Monday 12 February 2007

Unfeeling bitch

Well I promised myself I would write a blog every day that I was off on holiday. Some sort of present!

Today has been very strange in a way. I was able to take my child to school, which I usually cannot do, having to go to work. I should accept this as a matter of course, but I can’t. And now I see very clearly that I am missing time that I can never replace, with this stupid work thing. My son wanted me to stay in the room, but I said I had to leave. I’m not sure why. I felt as though I was in the way, as if the teacher needed to get started. But I think the real reason was that it was just too painful, or too pleasurable, to be able to stand there, and talk to the teacher and see his little class room, things I never get to imagine, rushing off as I do. And what kind of life is that for either of us? It’s pathetic. I should be able to stay home, or work some sort of flexi time so that I could see him at school. If I had been clever, I would have captured a good husband so I could have stayed home.
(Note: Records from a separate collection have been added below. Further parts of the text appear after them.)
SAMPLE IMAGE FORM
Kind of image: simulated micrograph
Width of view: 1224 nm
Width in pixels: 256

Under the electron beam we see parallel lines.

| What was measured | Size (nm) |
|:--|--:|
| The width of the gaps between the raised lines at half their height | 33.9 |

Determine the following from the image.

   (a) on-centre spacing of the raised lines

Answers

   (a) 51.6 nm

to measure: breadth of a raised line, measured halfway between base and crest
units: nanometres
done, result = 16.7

But no no, I had to have morals and standards. I had to be independent. And now where has it landed me? I can’t even take my child to school. Why did I do this to myself? There’s no way to make it better, and cleaning my bathtub this morning only added insult to injury. Other women managed to play this game a lot better. I’ve really screwed up and I still can’t manage it properly.

I said good bye to my son, and ran off. I don’t think I even focused on him. Why do I spend so much time trying not to think, not to focus, not to pay attention? Is it just the pain factor? He wanted my attention, and I couldn’t even manage that. What a loser. I try to look as though I know what I am doing, but I don’t. Not at all. And now he is at school, and I am here, and what am I doing?

All he wanted me to do was stay, and all I could think about was keeping up appearances. I am just sad.

In a dream world, I would quit my job, and take him to school every day. I don’t know how the rent would get paid, or who would keep us in food or clothing, but sometimes I don’t even care. He just wanted me there in the room with him, and he gave me a big hug, and did I respond? No, I just sort of pushed him away. I think there is something seriously wrong with me. And what should I do about it? I would like to spend the week off fixing it, if possible. When you think of all the things I don’t even know about my own child. What his class room looks like filled with children. Where he sits. What he does in the morning on the way to school. It’s ridiculous. What kind of stupid life is this? And why am I unable to show any love, or to receive any? I just run off and hide and try to go through the motions. That’s it, going through the motions. I spend my entire life talking crap and lying to others and to myself. And this is called being organised. Ha. Did I even look at him as I left? How does that make him feel? Who do I think I am kidding? I am messed up. And now I am lonely and alone. I deserve it. I reject normal life all the time, no wonder I am the way I am.

Did I even look at him properly as I left? Do I have any feelings left at all? What was I thinking? Just guilt. Do I belong there, should I leave him behind, what will people think? Did I wash my hair this morning? Really. This is the level of thinking I bring to my daily life. No wonder I am on the losing end of things. And to think I hurt my son. I rejected him. He hugs me, and I push him away. I am deranged, seriously. I spend all my life trying not to feel. And now I’ve just noticed, that I can’t feel any more. Except I can. I feel pain and anger, mostly at myself, for being so cold and unfeeling to everyone. I just can’t do it anymore.

The end of being in denial. Except I don’t really see what good it will do me, except the wonderful experience of feeling more pain, more failure. Can I change any of this? I don’t know. But I don’t know why I’ve just shut down. It’s eerie. I just want to give him love. So why can’t I? Or why didn’t I? Maybe that is what is going to change now, my own relationship with what I know and what I want. Work work work. As if that was going to solve anything. A teacher spends more time with my son than I do. Is that right? Hardly.

And here is the garbage truck. Well they can take my outdated ideas about who I am and who is watching me with it. What can I do to change all this? I suppose the first thing is to actually pay attention to what is going on around me. When I feel pain, instead of pushing it away, I should acknowledge that it is there. Stop trying to pretend it isn’t happening. The same for anything good, should I happen to feel it. Let others see me happy, for once. My child. Hugged me. I need to feel everything, and the trouble is that everything hurts.